Manfred comments on Selfish preferences and self-modification

Manfred 14 Jan 2015 20:02 UTC
0 points
If one cares about their copies because their past self self-modified to a stable point, then what matters are the preferences of this causal ancestor. If I don’t want my preferences to be satisfied if I am given a pill that makes me evil, then I will self-modify so that if one of my future copies takes the evil pill, my other future copies will not help them.

In other words, there is absolutely not one true definition here.

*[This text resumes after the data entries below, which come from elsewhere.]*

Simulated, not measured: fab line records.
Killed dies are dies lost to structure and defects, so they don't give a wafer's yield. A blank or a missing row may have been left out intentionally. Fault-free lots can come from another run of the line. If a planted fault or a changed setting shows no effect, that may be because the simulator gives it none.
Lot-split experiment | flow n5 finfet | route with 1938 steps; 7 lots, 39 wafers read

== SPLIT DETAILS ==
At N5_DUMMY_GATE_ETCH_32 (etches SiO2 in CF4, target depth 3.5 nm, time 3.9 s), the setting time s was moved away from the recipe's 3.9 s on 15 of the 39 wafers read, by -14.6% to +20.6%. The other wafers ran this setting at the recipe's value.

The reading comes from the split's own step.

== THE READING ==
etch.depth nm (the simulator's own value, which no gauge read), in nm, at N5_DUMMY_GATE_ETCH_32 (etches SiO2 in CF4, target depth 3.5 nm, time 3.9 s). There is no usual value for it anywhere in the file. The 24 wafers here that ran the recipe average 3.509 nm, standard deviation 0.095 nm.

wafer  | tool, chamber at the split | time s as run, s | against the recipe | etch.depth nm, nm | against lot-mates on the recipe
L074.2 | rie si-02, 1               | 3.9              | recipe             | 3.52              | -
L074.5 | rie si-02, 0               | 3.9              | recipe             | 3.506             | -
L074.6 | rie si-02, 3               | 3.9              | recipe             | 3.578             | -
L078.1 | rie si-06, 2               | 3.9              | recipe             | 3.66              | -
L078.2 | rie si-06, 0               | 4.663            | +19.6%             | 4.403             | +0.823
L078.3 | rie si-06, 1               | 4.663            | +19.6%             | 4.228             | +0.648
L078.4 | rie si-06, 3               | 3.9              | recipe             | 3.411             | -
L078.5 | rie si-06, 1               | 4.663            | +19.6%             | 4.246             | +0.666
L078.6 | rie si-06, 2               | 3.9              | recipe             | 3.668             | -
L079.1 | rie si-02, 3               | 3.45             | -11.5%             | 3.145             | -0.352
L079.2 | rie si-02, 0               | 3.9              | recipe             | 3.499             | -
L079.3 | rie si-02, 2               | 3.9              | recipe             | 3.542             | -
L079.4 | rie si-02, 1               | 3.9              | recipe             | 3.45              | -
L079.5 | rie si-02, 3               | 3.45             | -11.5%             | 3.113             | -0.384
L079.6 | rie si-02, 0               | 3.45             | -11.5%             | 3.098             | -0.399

However, at a minimum, agents will self-modify so that copies of them with the same values and world-model, but who locate themselves at different places within that model, will sacrifice for each other.
- ike 14 Jan 2015 20:21 UTC
  0 points
  Parent
  You are just giving yourself a large incentive to lie to your alter ego if you suspect that you are diverging. That doesn’t sound good.
  
  On the original post: I don’t think that it’s practical to commit to something like that right now as a human. I have the same problem with TDT. I can agree that self modifying is best, but still not do as I would wish to have precommitted. But as we’re talking about cloning here anyway, we can assume that self-modification is possible, in which the question arises whether this modification has positive expected utility. I think it does, but you seem to be trying to say that you wouldn’t need to modify, as each side would stay selfish but still do what they would have preferred in the past. Why would you continue doing something that you committed to if it no longer has positive utility?
  
  Would you pay the traveler in Parfit’s hitchhiker as a selfish agent? If not, why cooperate with your alter ego after you find out that you are B? (Yes, I’m comparing this to Parfit’s hitchhiker with your commitment to press the button if B analogous to a commitment to give money later. It’s a little different as it’s symmetrical, but the question of whether you should pay up seems isomorphic. Assuming the traveler isn’t reading your mind, in which case TDT enters the picture.)